The following excerpts from the proposal detail the preliminary features (Important: these are not yet set in stone and are subject to change).  The final version will be delivered with the 5.1 release. 

Assemblies

The principle metaphor for Modular DocBook is the “assembly”.  An assembly defines the resources, hierarchy and relationships for a collection of DocBook components.  The <assembly> element can be the structural equivalent of any DocBook component, such as
a book, a chapter, or an article.  Here’s the proposed content model in RelaxNG Compact mode:

db.assembly =
  element assembly {
    db.info?, db.toc*, db.resources+, db.relationships*
  }

Resources

The <resources> element is high-level container that contains one or more resource objects that are managed by the <assembly>.  An <assembly> can contain 1 or more <resources> containers to allow users to organize content into logical groups based on profiling attributes.

Each <resources> element must contain 1 or more <resource> elements.

db.resources =
  
element resources {
      db.common.attributes, db.resource+
   }

Specifying Resources

The <resource> element identifies a "managed object" within the assembly. Typically, a <resource> will point to a content file that can be identified by a valid URI.  However a <resource> can also be a 'static' text value that behaves similarly to a text entity.

Every <resource> MUST have a unique ID value within the context of the entire <assembly>

db.resource =
  element resource {
    db.common.attributes,
    attribute fileref { text }?,
    attribute resid {text}?,
    text?
  }

Content-based resources can also be content fragments within a content file, similar to an URI fragment:  file.xml/#ID.

Additionally, a resource can point to another resource.  This allows users to create "master" resource that can be referenced in the current assembly, and indirectly point the underlying resource that the referenced resource identifies.

For example:

<resource
    id="master.resource" 
    fileref="errormessages.xml"/>
<resource
   id="class.not.found"
   resid="{master.resource}/#classnotfound"/>
<resource
   id="null.pointer"
   resid="{master.resource}/#nullpointer"/>

The added benefit of indirect references is that users can easily point the resource to a different content file, provided that it used the same underlying fragment ids internally.  It could also be used for creating locale-specific resources that reference the same resource id.

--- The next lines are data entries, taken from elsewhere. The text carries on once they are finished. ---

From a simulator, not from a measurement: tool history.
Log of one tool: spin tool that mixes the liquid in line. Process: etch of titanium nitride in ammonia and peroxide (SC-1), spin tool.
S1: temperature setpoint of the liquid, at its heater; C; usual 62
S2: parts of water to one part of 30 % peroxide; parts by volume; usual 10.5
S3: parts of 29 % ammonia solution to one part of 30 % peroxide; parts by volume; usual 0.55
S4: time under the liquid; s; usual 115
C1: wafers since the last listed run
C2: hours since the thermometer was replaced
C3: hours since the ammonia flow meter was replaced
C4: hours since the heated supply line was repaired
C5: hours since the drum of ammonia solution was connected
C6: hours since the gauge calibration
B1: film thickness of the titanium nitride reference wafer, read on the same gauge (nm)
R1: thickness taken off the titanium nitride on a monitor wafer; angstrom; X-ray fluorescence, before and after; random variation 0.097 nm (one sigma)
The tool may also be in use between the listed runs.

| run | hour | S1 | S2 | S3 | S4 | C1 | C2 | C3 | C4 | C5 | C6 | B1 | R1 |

Text-based resources behave similarly to XML text entities.  A content-based resource can reference a resource, provided that both the text resource and the content resource are managed by the same assembly.

assembly.xml:

...
<resource id="company.name">Acme Tech, Inc.</resource>
<resource id="company.ticker">ACMT</resource>
...

file1.xml:

<para><phrase resid="company.name"/> (<phrase resid="company.ticker"/>) is a
publicly traded company...</para>

Organizing Resources into a Logical Hierarchy

The <toc> element defines the sequence and hierarchy of content-based resources that will be rendered in the final output.  It behaves in a similar fashion to a DITA map and topicrefs.  However, instead of each <tocentry> pointing to a URI, it points to a resource in the <resources> section of the assembly:

<toc>
    <tocentry linkend="file.1"/>
    <tocentry linkend="file.2">
        <tocentry linkend="file.3"/>
    </tocentry>
</toc>

<resources>
    <resource id="data.table" fileref="data.xml"/>
    <resource id="file.1" fileref="file1.en.xml"/>
    <resource id="file.2" fileref="file2.en.xml"/>
    <resource id="file.3" fileref="{data.table}/#table1"/>
</resources>

Creating Relationships Between Resources

One of the more clever aspects of DITA’s architecture is the capability to specify relationships between topics within the context of the map (and independent of the topics themselves).  The DocBook TC is currently considering several proposals that will enable resources to be related to each other within the assembly.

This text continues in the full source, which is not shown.